|Publisher: Gathering of Developers Genre: Sports|
|Min OS X: Any Version CPU: G3 @ 233 MHz RAM: 32 MB Hard Disk: 276 MB 8x CD-ROM|
Of all the neglected game genres on the Mac OS – and there are many of them – perhaps the most-ignored area has been the racing game. Heck, there are people out there still playing Al Unser Jr and Vette! out of sheer desperation. When IMG learned at this year’s E3 that off-road racing title 4x4 Evolution was coming to the Mac OS, we were ecstatic. Euphoric. Intoxicated.
We were psyched.
4x4 Evolution doesn’t just represent a rebirth of the racing genre on the Mac OS, it also provides a powerful, compelling vision of a platform-agnostic future. Out of the box this game can network with Mac, PC and Dreamcast console owners, and is playable with a 56k modem connection. It uses a universal chat room and game finder (GameSpy) that runs on all three platforms. It supports OpenGL and Glide, and will run in as little as 6 MB of VRAM. In terms of sheer technological innovation, 4x4 is an impressive title, and hopefully a glimpse of what is to come.
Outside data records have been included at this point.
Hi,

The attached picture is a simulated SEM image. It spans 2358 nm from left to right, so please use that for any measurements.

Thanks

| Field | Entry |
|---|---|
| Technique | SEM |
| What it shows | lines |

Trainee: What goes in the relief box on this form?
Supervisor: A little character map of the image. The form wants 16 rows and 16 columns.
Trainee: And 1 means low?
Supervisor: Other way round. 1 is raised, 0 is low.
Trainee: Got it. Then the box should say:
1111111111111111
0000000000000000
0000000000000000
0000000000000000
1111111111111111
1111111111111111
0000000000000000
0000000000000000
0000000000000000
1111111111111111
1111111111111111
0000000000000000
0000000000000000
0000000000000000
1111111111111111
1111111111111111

However, as I learned after playing beta, demo and final versions of this game, the cross-platform nature of the title also introduced some quirks that may not go over well with Mac gamers. As a game, and in terms of interface, 4x4 leans heavily towards the console (Dreamcast) style of design rather than towards ultra-accurate PC and Mac sims. The actual level of realism of the racing and vehicles might disturb those looking for a true ‘sim.’
However, the good news is that Terminal Reality turned up the fun factor big-time to make up for the lack of precise realism. Huge gonzo air off of giant cliffs is a pretty good trade-off for having no engine blowouts or broken axles. And absolutely no game I’ve played has captured the frantic, reckless mayhem of off-road driving so well.
Let me preface this review with the fact that I have driven SUVs off-road quite a bit here in Arizona, strictly as an amateur and not in a racing situation. I’ve spent enough time behind the wheel on rough terrain to have a good feel for what a vehicle can and can’t do, and I’ve driven several of the vehicles featured in 4x4 in off-road conditions. I mention this because the vehicle physics of 4x4 are actually uncannily accurate – to a certain limit – and overall 4x4 does authentically capture the feel of racing on a dirt surface.